Kenya’s Minister for Energy and Petroleum, Davis Chirchir on Monday announced that the Kenyan government has signed an agreement with Saudi Aramco and Emirates National Oil Co. to supply petroleum products to Kenya. This is part of the government’s plan to nationalize oil imports.
According to the Minister, the tender issued by the government two weeks ago attracted bids from seven companies. The government has now signed a six-month credit-based deal with Saudi Aramco and Emirates National Oil Co. Under the agreement, Saudi Aramco will supply monthly consignments while Dubai-based Emirates National Oil Co. will supply three cargo consignments of Super every month for the next six months.
The newly signed deal will see the Kenyan government defer payment to suppliers by at least six months, which is a significant shift from the current arrangement. Currently, approximately $500 million is required every month to pay for cargo within a week of delivery.

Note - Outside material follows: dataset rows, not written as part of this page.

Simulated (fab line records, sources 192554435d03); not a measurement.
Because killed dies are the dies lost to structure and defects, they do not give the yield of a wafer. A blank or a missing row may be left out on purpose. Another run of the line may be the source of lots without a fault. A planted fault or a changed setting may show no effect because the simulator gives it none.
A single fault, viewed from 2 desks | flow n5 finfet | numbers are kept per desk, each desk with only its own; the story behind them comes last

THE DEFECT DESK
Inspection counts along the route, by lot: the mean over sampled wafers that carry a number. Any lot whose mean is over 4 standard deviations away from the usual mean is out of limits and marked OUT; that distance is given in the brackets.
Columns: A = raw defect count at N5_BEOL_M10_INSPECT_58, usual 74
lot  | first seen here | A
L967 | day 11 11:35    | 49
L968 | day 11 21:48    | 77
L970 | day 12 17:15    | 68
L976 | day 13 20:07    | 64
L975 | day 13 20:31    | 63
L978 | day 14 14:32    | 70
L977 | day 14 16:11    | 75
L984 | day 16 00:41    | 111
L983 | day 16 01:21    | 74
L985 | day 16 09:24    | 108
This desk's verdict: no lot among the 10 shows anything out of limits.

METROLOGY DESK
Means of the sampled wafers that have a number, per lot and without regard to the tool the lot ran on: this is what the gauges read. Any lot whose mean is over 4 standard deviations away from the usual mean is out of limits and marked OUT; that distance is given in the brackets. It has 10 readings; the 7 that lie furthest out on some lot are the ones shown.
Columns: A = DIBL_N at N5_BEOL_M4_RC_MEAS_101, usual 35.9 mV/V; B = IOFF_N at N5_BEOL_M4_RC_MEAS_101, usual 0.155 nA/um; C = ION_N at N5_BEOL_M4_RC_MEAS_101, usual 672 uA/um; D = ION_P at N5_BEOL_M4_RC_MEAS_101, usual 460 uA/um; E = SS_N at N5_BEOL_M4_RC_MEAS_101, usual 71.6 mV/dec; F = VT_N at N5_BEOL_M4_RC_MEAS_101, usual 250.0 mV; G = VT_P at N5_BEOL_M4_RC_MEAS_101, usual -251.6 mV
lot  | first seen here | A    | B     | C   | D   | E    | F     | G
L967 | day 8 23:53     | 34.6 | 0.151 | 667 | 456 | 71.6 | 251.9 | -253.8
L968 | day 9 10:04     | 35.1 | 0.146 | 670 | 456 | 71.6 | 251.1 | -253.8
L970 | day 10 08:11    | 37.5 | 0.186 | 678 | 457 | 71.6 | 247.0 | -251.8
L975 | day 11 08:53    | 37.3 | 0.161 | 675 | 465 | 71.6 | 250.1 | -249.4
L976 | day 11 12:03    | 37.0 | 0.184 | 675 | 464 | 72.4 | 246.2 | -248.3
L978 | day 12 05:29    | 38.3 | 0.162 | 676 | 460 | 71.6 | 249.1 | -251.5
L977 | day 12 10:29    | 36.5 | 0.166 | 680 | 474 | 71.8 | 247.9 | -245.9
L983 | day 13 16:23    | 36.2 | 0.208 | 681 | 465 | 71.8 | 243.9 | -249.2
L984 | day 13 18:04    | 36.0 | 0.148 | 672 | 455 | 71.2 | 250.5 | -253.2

The Kenyan government plans to start importing under the new system in the April-May supply round. This move is part of the government’s strategy to ease pressure on Kenya’s foreign reserves, which have recently fallen below the Central Bank’s statutory requirement of maintaining a minimum of four months’ worth of import cover.
In addition to the foreign reserves challenge, fuel marketers have reported inadequate access to US dollars to purchase fuel and access their stocks at the Kenya Pipeline Company (KPC) depots. This has caused fuel shortages in several petrol stations across the nation.